Ironically, Proposition 16 was put on the ballot simply to guarantee voters the right to vote before local governments borrow or spend public dollars to take over electric utilities. Particularly in these tough economic times, we need to make sure we can use our vote to hold the politicians accountable.
But, as evidenced from today’s actions, it’s clear that the opponents don’t want voters to have a say on this issue at all.(Press release – Robin Swanson)
To say this is deceptive would be a grand understatement. Let’s put this in perspective.
And finally, PG&E is going to give anybody lectures about voting when they are trying to institute a supermajority requirement? It’s ludicrous on its face. But, that’s why they are going after the supermajority requirement. Even a 50% vote of the people is ridiculous after they previously agreed to support communities who wanted to embark upon community choice aggregation.
In the end, this is just bad policy. It’s why editorial boards across the state are panning this awful measure:
Pacific Gas and Electric spent $3.5 million to collect more than a million signatures to qualify what it calls the Taxpayers Right to Vote Act for California’s June ballot. The title makes it sound like motherhood and apple pie. It’s just the opposite. If voters approve the scam, it will protect PG&E from dissatisfied customers angry about bad service and high costs. (Fresno Bee, 1/20/2010)
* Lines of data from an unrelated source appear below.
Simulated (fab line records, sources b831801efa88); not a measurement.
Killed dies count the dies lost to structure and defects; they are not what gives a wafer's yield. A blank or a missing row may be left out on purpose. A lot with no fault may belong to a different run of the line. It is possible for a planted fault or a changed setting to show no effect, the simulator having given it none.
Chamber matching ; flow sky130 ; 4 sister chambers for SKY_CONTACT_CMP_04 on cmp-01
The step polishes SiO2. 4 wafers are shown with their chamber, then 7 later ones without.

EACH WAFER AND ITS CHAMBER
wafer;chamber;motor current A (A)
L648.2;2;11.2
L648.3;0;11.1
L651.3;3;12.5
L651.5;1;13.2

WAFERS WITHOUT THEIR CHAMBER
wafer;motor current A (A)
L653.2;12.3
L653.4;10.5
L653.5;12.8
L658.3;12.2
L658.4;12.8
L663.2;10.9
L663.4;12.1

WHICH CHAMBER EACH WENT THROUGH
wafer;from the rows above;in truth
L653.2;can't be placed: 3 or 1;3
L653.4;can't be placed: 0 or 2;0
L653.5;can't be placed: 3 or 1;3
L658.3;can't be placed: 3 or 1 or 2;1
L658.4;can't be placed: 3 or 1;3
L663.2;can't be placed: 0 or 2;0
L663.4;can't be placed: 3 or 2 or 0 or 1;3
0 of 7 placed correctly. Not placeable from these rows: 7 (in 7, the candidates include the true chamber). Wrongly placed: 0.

The point isn’t to protect taxpayers’ rights. It’s to protect the profits of a monopoly utility – both from ambitious clean-power schemes in San Francisco and from modest annexations in Redding. This is one measure where voters will need to look past the catchy slogan and see who really stands to benefit.(The Redding Record Searchlight 1/16/2010)
It is unusual for The Bee to come out against a ballot measure before the campaign has really started. The PG&E initiative deserves special attention. It’s that bad.(Sacramento Bee, 1/192010)
Californians must stand up to this effort to pass a monopolistic measure with our own money.